Reflecting upon the Star Wars Sequel Trilogy

Back at the end of 2014, the very first trailer dropped for The Force Awakens. The film was still a year away at that point; I think there was such an early trailer because the trailer was about to be leaked anyway. The first trailer did not show any of the original characters, but instead gave us glimpses of the new characters. Nonetheless, it was breathtaking, but not nearly as much as the second trailer, and that Han and Chewbacca reveal.

By the time of the third and final trailer, I was very excited. The Force Awakens looked and felt like a classic Star Wars adventure, more so perhaps than any of the prequels. It would soon become apparent just how much of a classic adventure it was.

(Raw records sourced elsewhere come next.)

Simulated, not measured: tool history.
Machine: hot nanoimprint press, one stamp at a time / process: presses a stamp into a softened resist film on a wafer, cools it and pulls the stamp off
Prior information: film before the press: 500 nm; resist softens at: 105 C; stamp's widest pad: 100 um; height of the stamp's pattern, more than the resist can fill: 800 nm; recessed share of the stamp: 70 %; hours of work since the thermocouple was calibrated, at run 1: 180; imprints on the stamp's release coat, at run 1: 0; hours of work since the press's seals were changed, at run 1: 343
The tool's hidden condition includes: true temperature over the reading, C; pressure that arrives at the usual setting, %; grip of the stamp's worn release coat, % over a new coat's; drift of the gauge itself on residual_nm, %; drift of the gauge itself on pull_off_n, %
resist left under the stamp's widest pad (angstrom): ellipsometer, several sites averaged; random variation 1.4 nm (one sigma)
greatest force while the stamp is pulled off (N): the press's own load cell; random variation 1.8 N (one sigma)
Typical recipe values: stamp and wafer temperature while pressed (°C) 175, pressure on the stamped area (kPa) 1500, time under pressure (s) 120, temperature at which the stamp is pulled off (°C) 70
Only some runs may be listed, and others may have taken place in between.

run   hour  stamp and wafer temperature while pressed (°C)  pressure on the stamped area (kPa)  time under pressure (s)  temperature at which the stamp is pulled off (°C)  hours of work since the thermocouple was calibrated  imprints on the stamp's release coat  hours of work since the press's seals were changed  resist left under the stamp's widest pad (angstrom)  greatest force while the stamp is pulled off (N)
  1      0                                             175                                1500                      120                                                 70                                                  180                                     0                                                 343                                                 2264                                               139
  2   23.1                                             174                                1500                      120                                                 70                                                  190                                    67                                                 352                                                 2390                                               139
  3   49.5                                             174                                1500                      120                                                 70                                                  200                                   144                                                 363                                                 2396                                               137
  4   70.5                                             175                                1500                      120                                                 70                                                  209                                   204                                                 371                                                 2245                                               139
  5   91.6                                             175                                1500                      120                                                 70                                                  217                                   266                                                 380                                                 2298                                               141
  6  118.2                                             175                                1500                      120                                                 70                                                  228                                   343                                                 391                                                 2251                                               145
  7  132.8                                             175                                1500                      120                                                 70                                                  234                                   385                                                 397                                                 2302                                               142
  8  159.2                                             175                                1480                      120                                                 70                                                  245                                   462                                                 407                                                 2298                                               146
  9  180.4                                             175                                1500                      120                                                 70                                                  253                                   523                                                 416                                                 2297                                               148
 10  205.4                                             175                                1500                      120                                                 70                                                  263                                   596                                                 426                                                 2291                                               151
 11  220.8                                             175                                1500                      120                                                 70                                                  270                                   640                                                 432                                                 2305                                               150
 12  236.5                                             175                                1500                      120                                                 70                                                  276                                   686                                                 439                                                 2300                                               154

My initial review was very positive and my position that film hasn’t changed. It delivered some satisfying moments, it was visually gorgeous and it had an emotional punch too. The death of Han Solo at the hands of his son was telegraphed to me the moment Han stepped out onto the bridge, but I still remember my wife’s horrified ‘no!’ as that scene unfolded. I was very satisfied as Rey sliced Kylo Ren up in the climatic battle, and it was fun watching Poe and a new generation of X-Wings take out Starkiller Base. Christmas 2015 had arrived a few days early!

The Last Jedi has proven to be an apparently divisive film, if you are to believe the rabid fans who were extremely vocal in their hatred of the film. Personally, I think most of their criticism are mired in a massive misunderstanding of the film, which took risks and refused to become the Sequel Trilogy’s ‘Empire Strikes Back’. There was in particular protest at how Luke was refusing to train Rey and how he’d abandoned everything. It seems strange to me that he would be unchanged by the thirty or so years of experiences (some of them devastating and self-inflicted) and remain the same as he was at the end of Return of the Jedi. In fact, the seeds of who Luke would be were planted in The Force Awakens, but it would seem this was an inconvenient fact to remember.

It wasn’t perfect, and the whole casino planet scene could have been cut, but it had genuine tension and intrigue. It pushed the trilogy in an interesting direction… which was promptly wasted.

The Rise of Skywalker is not without its plus points, but for me, the negatives outweigh the positives. From bringing back Palpatine (seriously, the film already had villains, in the form of Kylo Ren and General Hux), to overriding The Last Jedi at every turn (in turn denied The Rise of Skywalker its own identity), to needless, over-used tropes to raise the stakes (every star destroyer having planet-busting weapons), the film felt tired and jaded. It had a lot of pointless filler, it turned Rey into a Palpatine (because they needed an ‘I am your father’ moment but it fell desperately flat here), and fell for the obvious and easy route of having Kylo Ren turn back to the light, because they needed the Vader-turns-good moment.

The film seriously under-used Rose, one of the more compelling characters of The Last Jedi (in response to  some absurd hatred of the character and actress from misogynistic fanboys), it pretended to kill Chewbacca only to swiftly reveal he was still alive, and set up an easy way out of a memory wipe for C3PO, denying that scene of any real meaning. The film played it safe to appease the fanbase and ended up becoming something that united it in dismay.

In short, The Force Awakens indulged in nostalgia but it worked. The Last Jedi did something new and different and that worked too. The Rise of Skywalker tried to undo the previous film and overdid the nostalgia, in a flawed way. I can’t help but feel there’s been a missed opportunity here.

Is that down to the directors, or Disney’s overall plan, or possibly because there was no plan? JJ Abrams wrote and directed the first film and the final film. Rian Johnson wrote and directed The Last Jedi. However, JJ only directed Episode IX because Colin Trevorrow had creative differences with Disney and left the project, having delivered several scripts that Disney just wouldn’t use. It feels to me that JJ rushed his script, and was afraid to take a chance. He relied on rehashing the past with The Force Awakens but got away with it, because it was well executed. With The Rise of Skywalker, it was about desperate fan service, and it wasn’t well executed.

For all of that being said, it was uplifting to see the people’s fleet rise up against the First Order. There’s a potent message about not being defined by your bloodline. A great person can come from anywhere. Star Wars is at its core a tale of good versus evil, and about not giving up, even in the face of seemingly impossible odds. That’s certainly a message that all three sequel films possess. It’s a message we need, more than ever.